EXCERPT
You see them everywhere. The teenage girl with the iPod, sitting across from you on the subway, frenetically typing messages into her cell phone. The whiz kid summer intern in your office who knows what to do when your e-mail client crashes. The eight-year-old who can beat you at any video game on the market—and types faster than you do, too. Even your niece’s newborn baby in London, whom you’ve never met, but with whom you have bonded nonetheless, owing to the new batch of baby photos that arrive each week.
All of them are “Digital Natives.” They were all born after 1980, when social digital technologies, such as Usenet and bulletin board systems, came online. They all have access to networked digital technologies. And they all have the skills to use those technologies. (Except for the baby—but she’ll learn soon enough.)

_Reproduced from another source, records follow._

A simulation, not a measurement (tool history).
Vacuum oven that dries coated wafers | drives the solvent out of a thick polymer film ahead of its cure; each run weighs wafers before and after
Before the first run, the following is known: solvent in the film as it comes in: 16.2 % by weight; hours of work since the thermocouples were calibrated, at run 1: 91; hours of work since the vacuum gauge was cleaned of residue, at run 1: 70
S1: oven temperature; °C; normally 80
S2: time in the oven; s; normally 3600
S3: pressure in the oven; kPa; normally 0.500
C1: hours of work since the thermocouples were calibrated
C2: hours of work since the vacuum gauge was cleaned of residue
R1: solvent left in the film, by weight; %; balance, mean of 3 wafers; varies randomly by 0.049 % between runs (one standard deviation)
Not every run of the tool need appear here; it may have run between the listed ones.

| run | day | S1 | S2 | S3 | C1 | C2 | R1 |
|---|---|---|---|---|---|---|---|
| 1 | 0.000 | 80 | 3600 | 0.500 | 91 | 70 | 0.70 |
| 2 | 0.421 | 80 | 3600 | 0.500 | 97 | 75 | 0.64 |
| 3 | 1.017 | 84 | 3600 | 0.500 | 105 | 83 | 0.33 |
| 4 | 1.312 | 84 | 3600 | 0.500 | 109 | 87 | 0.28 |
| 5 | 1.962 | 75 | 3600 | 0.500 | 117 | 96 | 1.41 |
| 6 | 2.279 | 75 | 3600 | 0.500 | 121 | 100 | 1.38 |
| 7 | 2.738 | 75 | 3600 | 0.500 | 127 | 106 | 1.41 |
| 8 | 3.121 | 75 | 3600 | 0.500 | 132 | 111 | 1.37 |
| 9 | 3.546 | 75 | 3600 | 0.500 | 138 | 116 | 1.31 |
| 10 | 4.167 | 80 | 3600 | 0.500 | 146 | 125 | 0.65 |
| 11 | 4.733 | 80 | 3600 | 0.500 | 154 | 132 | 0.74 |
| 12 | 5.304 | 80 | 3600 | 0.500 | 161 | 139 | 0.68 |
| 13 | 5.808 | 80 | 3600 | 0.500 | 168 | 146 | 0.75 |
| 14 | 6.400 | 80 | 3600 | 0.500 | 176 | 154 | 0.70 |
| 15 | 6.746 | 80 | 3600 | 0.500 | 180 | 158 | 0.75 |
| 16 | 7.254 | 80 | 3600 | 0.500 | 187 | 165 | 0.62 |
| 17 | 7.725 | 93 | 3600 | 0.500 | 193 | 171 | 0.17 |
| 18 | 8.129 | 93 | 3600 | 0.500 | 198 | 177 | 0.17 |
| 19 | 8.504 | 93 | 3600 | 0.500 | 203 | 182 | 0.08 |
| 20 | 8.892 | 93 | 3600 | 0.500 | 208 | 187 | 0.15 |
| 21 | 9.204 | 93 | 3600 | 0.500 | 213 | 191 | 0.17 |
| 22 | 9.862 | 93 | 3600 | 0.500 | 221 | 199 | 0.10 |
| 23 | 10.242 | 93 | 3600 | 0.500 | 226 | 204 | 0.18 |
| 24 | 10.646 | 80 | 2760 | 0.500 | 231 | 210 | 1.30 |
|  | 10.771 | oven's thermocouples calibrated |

Chances are, you’ve been impressed with some of the skills these Digital Natives possess. Maybe your young assistant has shown you a hilarious political satire online that you never would have found on your own, or made presentation materials for you that make your own PowerPoint slides seem medieval by comparison. Maybe your son has Photoshopped a cloud out of a family vacation photo and turned it into the perfect Christmas card. Maybe that eight-year-old made a funny video on her own that tens of thousands of people watched on YouTube.
But there’s also a good chance that a Digital Native has annoyed you. That same assistant, perhaps, writes inappropriately casual e-mails to your clients—and somehow still doesn’t know how to put together an actual printed letter. Or maybe your daughter never comes down for dinner on time because she’s always busy online, chatting with her friends. And when she does come down to dinner, she won’t stop texting those same friends under the table.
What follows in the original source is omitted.